Sale of alcohol recommended for convenience sector

Liberal Democrat Senator David Leyonhjelm recommended the sale of alcohol in convenience stores.

Liberal Democrat Senator David Leyonhjelm has voiced his support for the sale of packaged alcohol in the convenience sector, following last week’s release of an Interim report into Red Tape legislation.

Speaking at a media event on 31 March, Senator David Leyonhjelm outlined the Red Tape Committee’s recommendations for the taxation, supply and sales of alcohol. One of the recommendations is to allow packaged alcohol to be sold in convenience stores, petrol stations and supermarkets.

The media event took place in Sydney pub Grasshopper Eating House and Bar, where Senator Leyonhjelm said alcohol had history of temperance and disapproval.

“We have many, many legacies of that kind of thinking that don’t bear any relation to the genuine risks involved and we need to change the way we regulate the industry based on actual risk and not disapproval,” he said.

Responding directly to questions regarding how the reduction in red tape would benefit the convenience sector, the Senator told C&I Week it would be an additional source of business.

“A broader range of products for consumers; my view is that it’s not the government’s business to tell consumers you can only buy something from a bottle shop. Unless they’re selling alcohol to children, which is illegal and so, therefore, there’s a reason to not allow a particular type of business to trade, there’s no reason why they should try to play favourites.

“The hotel association hate that idea; they want to keep a monopoly on it, but ultimately it’s their business to outcompete the other potential retailers of alcohol. I can’t see why the government needs to get involved in an issue like that.

“In many countries in the world, convenience stores sell alcohol and there’s no reason why that can’t occur in Australia.”

The senator spoke of a personal distaste of fees and taxes, when discussing a licence and licencing fee for convenience stores to be able to sell alcohol.
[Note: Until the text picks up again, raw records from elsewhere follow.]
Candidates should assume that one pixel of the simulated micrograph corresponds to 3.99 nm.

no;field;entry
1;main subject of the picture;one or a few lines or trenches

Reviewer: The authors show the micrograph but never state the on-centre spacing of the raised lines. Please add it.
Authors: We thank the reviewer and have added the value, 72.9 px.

“There probably is an argument for a licence and a licence fee for selling alcohol because if they are totally irresponsible then you’ve got something, a leaver, you can say well we’re going to take the licence fee away from you so don’t sell alcohol to children or don’t sell alcohol to people who are totally drunk and misbehaving in public.”

Senator Leyonhjelm was also questioned as to whether there would be any restrictions regarding the sale of alcohol in the convenience sector, or any separation of alcohol from other goods on sale.

“It makes no sense at all,” he said.

“You go to Canberra and they don’t have that rule, the grog is sitting there next to the fruit and veggies and some of its cold, what’s the difference? Are Canberra people more sober than NSW people? That’s irrational.”

“They’re based on the assumption that if you make it too available, people will misuse it. How [do] those sort of restrictions make it less likely that you’re going to drink too much? You’re going to go and buy a case of wine from a bottle shop and get drunk as a skunk and make an idiot of yourself if that’s your thing.”

The Australian Hotels Association CEO Stephen Ferguson said that it agreed with some aspects of the report, but that many of the issues were state/territory concerns.

The final Red Tape report will be released later on in the year and the full interim report can be found on the Parliament of Australia Website.